DOD Aims To Shift $3.6B From Military Projects to Border Wall
The Dept. of Defense’s plan to put off $3.6 billion in construction projects and shift the agency’s already appropriated funds to build sections of the southwest border wall has sparked sharp criticism from Democrats in Congress. The plan stems from President Donald Trump’s Feb. 15 declaration of an emergency on the border. Critics are expected to try to block it as Congress works on fiscal 2020 spending (see p. 4).
DOD officials, briefing reporters Sept. 3, said the transfers would affect 127 projects, with the $3.6 billion divided evenly between overseas projects and those in the U.S. and its territories.

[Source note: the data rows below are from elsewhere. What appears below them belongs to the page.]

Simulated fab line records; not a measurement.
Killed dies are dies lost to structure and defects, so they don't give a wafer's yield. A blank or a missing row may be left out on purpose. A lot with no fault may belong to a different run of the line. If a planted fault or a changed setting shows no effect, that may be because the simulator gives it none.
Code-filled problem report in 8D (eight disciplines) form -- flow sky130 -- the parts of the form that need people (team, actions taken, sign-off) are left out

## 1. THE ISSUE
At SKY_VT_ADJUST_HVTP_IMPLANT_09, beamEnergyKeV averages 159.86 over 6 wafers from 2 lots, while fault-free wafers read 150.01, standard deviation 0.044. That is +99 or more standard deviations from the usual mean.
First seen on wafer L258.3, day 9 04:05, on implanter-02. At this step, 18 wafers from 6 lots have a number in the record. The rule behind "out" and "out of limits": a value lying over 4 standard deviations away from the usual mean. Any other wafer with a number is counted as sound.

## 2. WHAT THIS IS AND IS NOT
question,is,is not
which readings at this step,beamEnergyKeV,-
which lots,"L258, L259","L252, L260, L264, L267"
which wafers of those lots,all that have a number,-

Under DOD’s scenario, the first batch of projects to see funds shifted would be overseas. The original contract award dates are from 2019-21. Major items include $119 million for a storage facility at Ramstein Air Base in Germany and $95 million for a school at Camp McTureous in Japan. U.S. projects include $95 million for a U.S. Military Academy engineering center and $89 million for a pier and maintenance facility in Bangor, Maine.
The border work involves 11 projects. The largest is for $1.3 billion to build 52 miles of “pedestrian fence system” near El Centro, Calif. Elaine McCusker, DOD acting undersecretary-comptroller, said the Army Corps of Engineers would handle wall contracting and officials are aiming to begin construction in 100 to 140 days for projects on DOD-owned land.
DOD officials call the construction projects on the list “deferrals” and want Congress to fund them in 2020 appropriations. But Rep. Debbie Wasserman Schultz (D-Fla.), who chairs the appropriations subcommittee overseeing military construction, said the House would not “backfill” funding projects on DOD’s list. She said Trump was “poaching from critical projects our service members and their families need, including schools.”
The funding transfer controversy is likely to play into the coming debate over 2020 appropriations. Jimmy Christianson, Associated General Contractors vice president for government relations, says, “I can’t see how it won’t.”